Kingpin #4

 Title: Kingpin
 Posted: 2004
 Staff: John Edathil (E-Mail)

Background

Wilson Fisk, the rapidly ascending Kingpin, continued on his path to running New York by aligning himself against the Five Families mayoral candidate and with the opposition, Senator Miles Clennon, the ex-husband of...

Portia Clennon, who nursed Fisk's former lieutenant, Lou Rocko, back to health. Her agenda: get back at her husband by publishing a book on New York's underworld, a book that requires Rocko as a source. His agenda: revenge on Fisk for leaving him to die at the hands of Fisk's uber-gang.

Mired in all of this intrigue is Spider-Man, New York red and blue, waiting in the wings to take Fisk down.

Story Details

  Kingpin #4
Summary: Spider-Man Appears
Editor: Warren Simons
Writer: Bruce Jones
Pencils: Sean Phillips
Inker: Klaus Janson

The issue opens with Mayoral Candidate Myles Clennon addressing the rise in crime and promising to take back the city. When asked about the political link to Cosa Nostra, Clennon turns it around on opponent Tony Biancho, claiming he doesn't appreciate that ethnic sterotype.

After throwing out one of Rocko's floozies, Portia looks at a photo of Jersey crime patriarch Don Jimmy Sanguino and his late nephew, Carlo. Rocko states his intention to align himself with Don Sangiuno, offering information on Fisk in exchange. After all, it's not who does the hit, it's who initiates the contract.

Clennon is propositioned by reporter Candace Chung, and then walks back into the stable, where he finds his ally, Wilson Fisk. Fisk requests one million dollars to kidnap the son of Clennon's political opponent, Tony Bianco.

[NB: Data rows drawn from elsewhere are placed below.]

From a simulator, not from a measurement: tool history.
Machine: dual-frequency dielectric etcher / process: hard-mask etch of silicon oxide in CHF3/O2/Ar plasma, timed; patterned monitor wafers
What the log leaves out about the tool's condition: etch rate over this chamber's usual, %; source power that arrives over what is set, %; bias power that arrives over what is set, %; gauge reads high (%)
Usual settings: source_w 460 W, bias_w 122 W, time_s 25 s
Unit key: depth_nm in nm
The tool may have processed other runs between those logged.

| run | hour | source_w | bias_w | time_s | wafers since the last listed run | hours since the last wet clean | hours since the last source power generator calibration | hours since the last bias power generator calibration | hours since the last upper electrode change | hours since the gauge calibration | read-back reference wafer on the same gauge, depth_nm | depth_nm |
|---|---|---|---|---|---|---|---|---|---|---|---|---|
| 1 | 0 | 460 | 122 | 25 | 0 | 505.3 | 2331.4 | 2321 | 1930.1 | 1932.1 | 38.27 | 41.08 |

Don Sangunio, after Sunday services, is offered the condolences of the other families. He gets a call on his cell phone (!) from Portia, who dangles the possibility of inside information. Her bath-mate, Rocko, is enjoying champagne with her.

At the Bugle, Peter Parker asks Robbie for information regarding the Kingpin. Robbie claims that the idea of the "Kingpin" is just a old gimmick used to sell newspapers and that the five families are the ones who run the show.

Fisk calls Clennon, who's at a party, encouraging him to advance the money for the kidnapping, claiming it will bury Bianco politically, who would seem unable to keep tabs on his son, let alone an entire city. At the party, Clennon sees two people about to make love, while Fisk and his lieutenant, Gino Ferzini, murder Candace Chung.

While in bed with Rocko, Portia gets a call from her stablehand informant, Burke, that Fisk and Clennon are allies. At the crime scene, a crooked cop calls Don Sanguino and tells him it was a pro hit, as we find out the reporter was a one of Sanguino's spies. Rocko recommends that they go to Sanguino with the information so he can put hits on Fisk and Clennon.

Back at the Clennon Stables, someone shoots Burke, the "deaf" stablehand."

Gradon Bianchi, son of the mayoral candidate, sits reluctantly with his father's gangland cronies and bodyguards, when someone shoots the driver from a distance and the car crashes into a tree. The other bodyguards are killed, when Fisk rips the car door off its hinges and extends his kidnapping hand to his target.

General Comments

Here's where it gets baffling. Not the story, mind you, it semms pretty simple once you read it a couple of times. What confuses the issue are the holes in what seems to be a by-the-numbers crime story.

The cell phones totally confused the issue of the time frame of this story. Suddenly, a tale that fit well into the 60s is forced into at least the 80s. Even if the story is supposed to be atemporal, this development alone is jarring to the flow of time in the story. Just how much time has passed since the start of the story? It didn't seem that long at all.

And Candace Chung identifies herself as a newspaper reporter, but is talked about as a television reporter? Which is she? Even if she's both, I guess it doesn't matter as her character is quickly offed without any kind of reaction from the reader.

The Kingpin character is still written fairly well, as the rising underworld leader who's three to ten steps ahead of his competition. But everyone else seems to be some sort of mob stereotype. The young buck out for revenge, the femme fatale/Mrs. Robinson, the stereotypical politicians, etc. What previously seemed innovative and new now seems someone stale and overexposed.

The art still looks good, though, I'll give it that.

Overall Rating

Sounds about right. Bruce Jones has lost track of all of his details as well as the time setting of his story. Politics as usual and crime by numbers do not an interesting story make.